Mick grew up in the Black Country of the Midlands. His father, a manual worker, was interested in archaeology – not the usual castles and abbeys but rather prehistoric sites such as standing stones. When Mick was 15, he camped near Stonehenge. Although it was after hours and closed to the public, the monument, bathed in dramatic lighting, made a great impression on him, and his father later gave him a book about it.

Unfortunately, Mick's grammar school didn't encourage him in his burgeoning interest in archaeology. Quite the contrary – they tried to put him off, only considering sports and music to be proper pursuits for their students. A teacher at a nearby secondary school was much more help, arranging for Mick to go on field trips.

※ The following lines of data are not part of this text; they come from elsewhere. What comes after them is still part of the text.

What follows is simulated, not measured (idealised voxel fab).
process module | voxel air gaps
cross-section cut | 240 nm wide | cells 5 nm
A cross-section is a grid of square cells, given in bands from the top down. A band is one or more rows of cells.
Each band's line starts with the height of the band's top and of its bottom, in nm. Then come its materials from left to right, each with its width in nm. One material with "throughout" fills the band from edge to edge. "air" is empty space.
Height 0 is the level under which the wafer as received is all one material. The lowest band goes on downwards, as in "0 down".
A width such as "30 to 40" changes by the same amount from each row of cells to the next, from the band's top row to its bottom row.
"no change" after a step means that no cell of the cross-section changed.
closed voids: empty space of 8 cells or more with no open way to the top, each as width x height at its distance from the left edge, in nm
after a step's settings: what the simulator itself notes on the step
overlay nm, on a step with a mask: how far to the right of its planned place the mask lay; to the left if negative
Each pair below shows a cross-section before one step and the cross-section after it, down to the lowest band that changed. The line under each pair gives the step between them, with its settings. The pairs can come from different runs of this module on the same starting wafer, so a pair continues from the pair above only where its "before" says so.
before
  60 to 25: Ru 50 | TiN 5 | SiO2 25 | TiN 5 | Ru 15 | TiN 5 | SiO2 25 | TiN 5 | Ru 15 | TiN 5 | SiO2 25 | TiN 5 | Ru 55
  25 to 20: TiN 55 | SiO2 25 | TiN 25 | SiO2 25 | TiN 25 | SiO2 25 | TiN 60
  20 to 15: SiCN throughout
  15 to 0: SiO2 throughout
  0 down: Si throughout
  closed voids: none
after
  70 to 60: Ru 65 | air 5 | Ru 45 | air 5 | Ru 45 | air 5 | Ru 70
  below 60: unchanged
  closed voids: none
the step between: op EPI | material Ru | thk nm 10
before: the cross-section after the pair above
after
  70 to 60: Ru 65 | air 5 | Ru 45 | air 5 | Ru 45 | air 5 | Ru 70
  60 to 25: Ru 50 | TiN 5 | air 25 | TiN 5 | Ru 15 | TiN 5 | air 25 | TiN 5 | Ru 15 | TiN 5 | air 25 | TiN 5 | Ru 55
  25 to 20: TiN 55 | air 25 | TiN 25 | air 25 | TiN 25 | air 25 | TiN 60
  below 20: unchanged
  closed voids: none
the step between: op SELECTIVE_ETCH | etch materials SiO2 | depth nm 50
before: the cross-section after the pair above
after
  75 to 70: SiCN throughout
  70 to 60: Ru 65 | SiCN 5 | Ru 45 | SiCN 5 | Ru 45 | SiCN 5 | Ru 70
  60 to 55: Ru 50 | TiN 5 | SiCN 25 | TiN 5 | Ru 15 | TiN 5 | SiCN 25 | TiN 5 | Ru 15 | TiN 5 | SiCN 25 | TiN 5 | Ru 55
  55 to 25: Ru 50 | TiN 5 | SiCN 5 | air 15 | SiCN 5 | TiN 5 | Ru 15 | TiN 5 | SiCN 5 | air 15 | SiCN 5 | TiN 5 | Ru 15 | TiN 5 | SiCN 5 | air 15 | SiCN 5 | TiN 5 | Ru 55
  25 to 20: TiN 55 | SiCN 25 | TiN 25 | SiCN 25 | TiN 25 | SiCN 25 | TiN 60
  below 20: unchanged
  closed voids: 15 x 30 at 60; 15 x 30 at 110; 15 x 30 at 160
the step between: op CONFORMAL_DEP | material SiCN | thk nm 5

One Christmas, Mick received a copy of Collins' Field Guide to Archaeology by Eric Wood and the list of scheduled monuments. Using the latter, he looked up the places that were local to him and began visiting them. When he eventually discovered the Council for British Archaeology and got lists of excavations from them, he wrote to Jim Gould, who was working at Wall in Staffordshire, and began to visit the site every weekend.

At Birmingham University, Mick studied geography with archaeology as a subsidiary – the roots of his lifelong interest in landscape archaeology. At the university, he met Philip Rahtz (later professor at York), Philip Barker, Graham Webster, Trevor Rowley and Brian Hobley, all of whom were working in the Midlands at the time and taught extramural archaeology courses. In particular, Philip Rahtz posted notices on the university noticeboard about forthcoming digs, most of which Mick joined.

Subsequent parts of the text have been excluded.